Sunday, August 22, 2010

Question 3

From one observation you can get many different interpretations and conclusions. What someone see's as a cup half full others will see as half empty. Hutton and other scientist need to convince others of the meaning of their observations by explaining them what they see and why it happened, or why it looks the way they see it. Doing that requires a lot of supporting facts and evidence. For example, when someone see's the moon they assume it's just some captured asteroid, but through evidence, facts, and a lot of research, scientist explained that the moon was the remains of a colossal collision between Earth and a Mars sized object. With evidence, facts, research,analysis, and even computer simulations supporting their hypothesis scientist were able to prove that the Moon could of been the result of a massive collision. And that's the support that Hutton needs to use to convince the meaning of his observations.

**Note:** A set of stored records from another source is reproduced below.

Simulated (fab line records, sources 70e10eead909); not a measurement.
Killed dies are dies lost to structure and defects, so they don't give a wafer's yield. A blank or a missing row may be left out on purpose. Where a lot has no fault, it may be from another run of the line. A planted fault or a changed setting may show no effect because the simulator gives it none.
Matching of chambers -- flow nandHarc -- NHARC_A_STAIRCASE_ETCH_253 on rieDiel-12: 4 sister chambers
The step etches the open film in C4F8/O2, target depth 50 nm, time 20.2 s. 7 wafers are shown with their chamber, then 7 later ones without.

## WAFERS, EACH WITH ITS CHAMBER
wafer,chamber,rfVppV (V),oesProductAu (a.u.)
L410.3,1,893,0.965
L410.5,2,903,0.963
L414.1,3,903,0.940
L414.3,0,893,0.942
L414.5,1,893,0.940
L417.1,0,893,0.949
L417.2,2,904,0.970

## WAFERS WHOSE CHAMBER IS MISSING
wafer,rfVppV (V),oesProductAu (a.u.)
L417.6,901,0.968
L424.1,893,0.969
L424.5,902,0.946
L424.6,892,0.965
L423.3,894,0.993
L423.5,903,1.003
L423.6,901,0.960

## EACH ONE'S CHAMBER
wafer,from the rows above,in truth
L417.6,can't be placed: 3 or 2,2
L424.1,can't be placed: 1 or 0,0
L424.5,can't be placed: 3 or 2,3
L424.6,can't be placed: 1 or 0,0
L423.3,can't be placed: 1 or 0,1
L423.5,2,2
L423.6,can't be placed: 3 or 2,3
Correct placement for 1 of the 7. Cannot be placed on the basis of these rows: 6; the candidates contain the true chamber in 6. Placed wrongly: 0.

Graphs and other forms of representing data isn't always revealing the complete truth or the whole story. A graph shouldn't be enough to convince the mind what to think. Data doesn't tell a scientist what to think. Sometimes data can be misleading and even incorrect. For example, imagine to bar graphs. One graph displays two tall bars one twice as tall as the other, and the other graph displays the same results but both graphs are significantly smaller. The reason for that is because one graph shows the difference between the growth increase of a giraffe and a rat per inch and the other one per 20 inches. The smaller bar graph will fool you because since both bars are really small you would think that their difference is smaller but the larger graph would magnify the results and make their difference look much larger. A scientist can't just depend on data and graphs. A data on a graph doesn't explain it's information it just displays it. It's the scientist job to solve the puzzle and expain it's results.